For a full list of BASHing data blog posts, see the index page.

A muggle's guide to AWK arrays: 1

If (like me) you don't have a degree in computer science and haven't done a lot of programming, you might have the impression that AWK arrays are highly technical things best left for AWK wizards to play with.

I'd agree that AWK arrays can be a little intimidating, but they're very, very useful. In this series of occasional blog posts I hope to make arrays less scary for AWK users. I'll assume that readers already know the basics of AWK syntax and uses, but haven't had much to do with AWK arrays. (Tutorials Point has a nice series of webpages introducing AWK.)

An AWK array and its parts. An AWK array is a collection of key/value pairs. Both the keys and the values are strings, where "string" means any combination of letters, numbers, spaces and punctuation.

The key in an AWK array is called an "index" and every index is unique — there are no duplicate keys in the array.

There are no special requirements for the values in an AWK array. The values can be duplicated (same value for more than one index), or can even be empty strings (blanks).

An AWK array is an unstructured and invisible collection of index/value pairs. It is not a list of pairs or a table of pairs. It's a collection of one-to-one relationships. You can't make those relationships visible with a simple command like "print array". If you like, though, you could imagine that a 5-pair array looks like this:

index3    value-associated-with-index3
index1    value-associated-with-index1
index4    value-associated-with-index4
index5    value-associated-with-index5
index2    value-associated-with-index2

Notice that I haven't put my imaginary list of index/value pairs in numerical order. That's because the index/value pairs in an AWK array aren't sorted. There are ways to sort an array, however, as we'll see later in this series.

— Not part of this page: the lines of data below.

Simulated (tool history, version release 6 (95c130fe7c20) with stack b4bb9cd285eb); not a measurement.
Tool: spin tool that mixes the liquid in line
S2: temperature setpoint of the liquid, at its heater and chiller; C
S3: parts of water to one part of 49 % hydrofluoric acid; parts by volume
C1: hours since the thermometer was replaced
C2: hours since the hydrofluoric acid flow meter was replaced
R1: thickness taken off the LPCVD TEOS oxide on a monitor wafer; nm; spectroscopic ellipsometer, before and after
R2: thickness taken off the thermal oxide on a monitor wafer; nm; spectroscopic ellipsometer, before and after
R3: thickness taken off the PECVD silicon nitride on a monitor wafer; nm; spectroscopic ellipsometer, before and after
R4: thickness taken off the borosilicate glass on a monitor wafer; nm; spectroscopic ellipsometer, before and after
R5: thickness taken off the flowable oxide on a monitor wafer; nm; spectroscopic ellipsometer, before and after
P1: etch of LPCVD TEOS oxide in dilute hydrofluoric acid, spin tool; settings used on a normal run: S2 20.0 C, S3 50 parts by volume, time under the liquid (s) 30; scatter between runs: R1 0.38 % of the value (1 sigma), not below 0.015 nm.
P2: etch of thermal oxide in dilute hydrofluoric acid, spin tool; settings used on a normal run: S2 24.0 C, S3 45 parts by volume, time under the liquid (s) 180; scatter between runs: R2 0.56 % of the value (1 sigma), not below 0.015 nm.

How to build an array and see what's in it. Here's a comma-separated table called "table1":

Runs,Against
248,Bangladesh
241,Australia
217,New Zealand
214,Australia
203,Sri Lanka
201,Zimbabwe
194,Pakistan
193,England
179,West Indies
177,England

Cricket-lovers might guess what this is. The table has the 10 highest single-innings runs totals achieved by Sachin Tendulkar during his international Test career.

To build an array from "table1", all I have to do is give the array a name and tell AWK to find the index strings within the square brackets immediately following the array name. For example, I can build the array named "a" indexed with strings from field 2 ("Against") just by writing a[$2] as an AWK command, although I first need to tell AWK that the fields in "table1" are comma-separated (-F","):

awk -F"," '{a[$2]}' table1

Well, that's nice, but I can't see what was in my array "a" because arrays, as mentioned earlier, are invisible collections of relationships.

One way to look inside an array is to scan it with a loop. I'll do that after the array has finished building, in an END statement. For every index string "i" in the array "a", AWK will print "i":

awk -F"," '{a[$2]} END {for (i in a) print i}' table1

So the array "a" has 9 index strings, one for each of the 9 unique strings in field 2. I don't really want the "Against" string from the header line, so I'll add NR>1 as a condition for building the array. The array will now only be built using lines after the header, and will have 8 unique index strings:

awk -F"," 'NR>1 {a[$2]} END {for (i in a) print i}' table1

I've used "a" for the array name and "i" for the variable in the loop because that's my habit. The strings "a" and "i" are just labels. I get the same output if I use "pumpkin" for the array name and "rhinoceros" for the variable:

awk -F"," 'NR>1 {pumpkin[$2]} END {for (rhinoceros in pumpkin) print rhinoceros}' table1

Another way to see what's in the array's collection of index strings is to look for particular items. Again in an END statement, I can ask AWK to print "Yes" if a particular string is an index in "a", and "No" if it isn't:

awk -F"," 'NR>1 {a[$2]} END {if ("[string]" in a) print "Yes"; else print "No"}' table1

Adding values to an array. At the start of this post I described an AWK array as a collection of index/value pairs, but so far we haven't seen any values, just index strings. The values in the array a[$2] were, in fact, empty strings. When you build an array without telling AWK how to get values, it assigns an empty string as the value for each index.

To add values to an array, write an instruction immediately after the square brackets that contain the source of the index strings. One such instruction is "++", as in a[$2]++. This tells AWK that the value associated with each index string is the number of times that index string appeared as the array was built. To see the "++" values for array "a", I'll put a loop in an END statement and tell AWK to print not only the index string for each "i", but also the value string for each "i", which is written a[i]:

awk -F"," 'NR>1 {a[$2]++} END {for (i in a) print i, a[i]}' table1

The output is a tally of the country names in field 2, with names and counts (index strings and value strings) separated by a single space (the default AWK separator).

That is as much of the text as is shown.